By Jason Aaron, Russell Dauterman & Matthew Wilson
Throughout his acclaimed run on Thor, Jason Aaron has tackled many of the character’s most iconic friends, foes and whatever Odin happens to be this week. For much of the time, however, the Thunder God’s most devious antagonist (and most vexing sibling ever) remained off the table. When God of Thunder launched Loki was still Kid Loki, preparing to assemble his band of Young Avengers. Once Kieron Gillen’s time with the character wrapped, the freshly minted Young Man Loki came under the pen of Al Ewing. Ewing added his own wrinkle to the ongoing saga of a god trying his hardest to supplant the reputation of his former self. In a witty bit of meta, Ewing concluded his run with Loki deciding to pass on the whole Secret Wars commotion. Instead, he elects to “skip ahead a bit. See what comes after.” Loki’s Last Days ended with the God of Lies (or was it merely Mischief now?) stepping through a hole in the void. What came next? What had he learned from his time as an Agent of Asgard? Would he remain more or less benign when the Marvel Universe breathed anew? It was a fittingly ambiguous grace note to this chapter in the character’s story.

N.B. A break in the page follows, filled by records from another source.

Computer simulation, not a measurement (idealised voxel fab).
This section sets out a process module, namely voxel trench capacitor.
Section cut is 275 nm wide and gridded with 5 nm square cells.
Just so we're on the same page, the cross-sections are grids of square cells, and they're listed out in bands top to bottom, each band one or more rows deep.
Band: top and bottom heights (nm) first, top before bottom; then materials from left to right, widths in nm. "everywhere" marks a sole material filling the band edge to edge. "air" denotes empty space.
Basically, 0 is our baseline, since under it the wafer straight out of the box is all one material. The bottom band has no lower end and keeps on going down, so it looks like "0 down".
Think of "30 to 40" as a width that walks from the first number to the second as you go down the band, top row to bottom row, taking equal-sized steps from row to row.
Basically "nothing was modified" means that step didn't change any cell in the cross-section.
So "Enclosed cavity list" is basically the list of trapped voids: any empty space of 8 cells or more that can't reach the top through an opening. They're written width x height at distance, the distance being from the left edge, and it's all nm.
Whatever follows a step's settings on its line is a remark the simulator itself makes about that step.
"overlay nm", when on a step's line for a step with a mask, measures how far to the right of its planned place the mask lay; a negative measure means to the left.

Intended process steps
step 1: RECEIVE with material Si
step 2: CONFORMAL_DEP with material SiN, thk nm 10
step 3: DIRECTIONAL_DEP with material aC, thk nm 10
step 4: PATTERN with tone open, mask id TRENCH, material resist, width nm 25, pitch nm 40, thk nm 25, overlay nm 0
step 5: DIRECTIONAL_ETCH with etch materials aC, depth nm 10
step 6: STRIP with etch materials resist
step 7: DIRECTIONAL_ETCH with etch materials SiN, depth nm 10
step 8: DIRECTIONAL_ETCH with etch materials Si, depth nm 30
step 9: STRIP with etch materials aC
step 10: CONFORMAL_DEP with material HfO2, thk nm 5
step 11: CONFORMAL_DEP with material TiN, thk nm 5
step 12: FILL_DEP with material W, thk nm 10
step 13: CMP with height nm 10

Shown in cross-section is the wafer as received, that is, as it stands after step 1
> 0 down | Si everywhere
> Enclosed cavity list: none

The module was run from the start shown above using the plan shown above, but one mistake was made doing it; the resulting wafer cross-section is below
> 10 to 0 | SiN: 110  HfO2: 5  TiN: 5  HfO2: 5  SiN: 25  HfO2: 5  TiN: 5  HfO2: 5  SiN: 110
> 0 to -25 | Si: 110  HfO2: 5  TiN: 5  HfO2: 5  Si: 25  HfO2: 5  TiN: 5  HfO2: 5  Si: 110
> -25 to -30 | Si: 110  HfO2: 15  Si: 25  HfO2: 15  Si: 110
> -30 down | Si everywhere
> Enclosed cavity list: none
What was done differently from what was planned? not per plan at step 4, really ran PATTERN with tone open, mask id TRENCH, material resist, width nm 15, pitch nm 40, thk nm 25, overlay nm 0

Hence, when Loki popped up in the pages of Aaron’s Thor for the first time a couple months ago, declaring that “It’s good to be evil again” readers were unsure how much to believe him. Would the God of Lies fib about being bad or was he telling the truth about his untrustworthiness? Striking a balance when writing this type of slippery character is not easy, yet Aaron does it winningly. #2’s initial glimpse of how he would handle Loki was great and it only gets better in #3 as Loki and Thor face off again for the first time.
#3 is centered on the first encounter between Loki and Jane Foster’s Thor. Jane has a bit of history with Loki, none of it pleasant and knows the last thing any intelligent being does is listen to what he has to say. So, she comes out swinging, instigating a free for all with not only the current Loki, but conjuring’s of various forms he has assumed over the years. Aaron lends this element of the story a playful spirit which is well suited to the Asgardian trickster. The various Lokis banter with each other, quibbling over the best method to proceed. When the current Loki protests that “you’re all in my head!” Kid Loki immediately rejoins “Not me. I’m dead remember?” (Yeah, missed you too Kid). Mixed in with this humor is plenty of dynamic action, especially once Lady Loki takes on Thor, woman to woman. These two elements are knitted together in Thor’s initial decapitating strike which Russell Dauterman illustrates with a macabre glee.
One of the features that makes this confrontation so compelling is how Aaron never loses the thread of character. The Loki’s each have their own voice and sense of self, reflecting their moments in his evolution. Rising above each of these is the current Loki. Aaron skillfully writes Loki so that the reader is never entirely sure how much to trust him, if at all. Aaron riffs on the work of Gillen and Ewing by having Loki continue to express his desire to toss out the old tired stories and write something new and unpredictable. There is also a melancholy air about him, fitting for his (pose of?) earnestness. At the same time, Loki is openly allied with the Dark Elf Malekith, admitting that all of this chaos was merely a distraction from a more dire threat. Has Loki grown so jaded that he is now suicidal? Does he trust in his sibling to save the day (and his own neck along with it)? Or is there something even more complicated at play? Aaron keeps all of these possibilities in the reader’s mind, while also proving yet again that Jane Foster is a heroine worthy to wield Mjolnir.
All of this is stunningly rendered by Dauterman. Somehow the artist continues to outdo himself with each new issue. The battle scenes come alive with an insane energy which conveys the magical confusion of the sequence. His detailed pages brings out both the slapstick and the excitement of Aaron’s script. His design work for the various faces of Loki is impressive as well (good to see you again Cat Thor Loki). Most importantly, his facial expressions convey a wide range of personality, not only across the spectrum of Lokis, but the current one in particular. One of the reasons that Aaron’s words are able to remain as open-ended as they are is that their spirit is matched by the art. When Loki muses that there are even graver threats ahead, he speaks with an expression open to multiple readings.
As mentioned above, the overarching theme of Loki the last several years has been one of rebirth. First Gillen, then Ewing depicted a god striving to be other than what he had been, a process growing out of Loki’s desire to be less predictable. Regardless of how tangled his machinations, everyone knew how they ended: betrayal, followed by a hammer in the gut. And what fun is a predictable trickster god? In The Mighty Thor, Aaron and Dauterman honor that past work, while never losing their own voice. As a result they have given the God of Lies what he most truly wanted: a fresh story which feels entirely unpredictable. It is also simply a delight to read.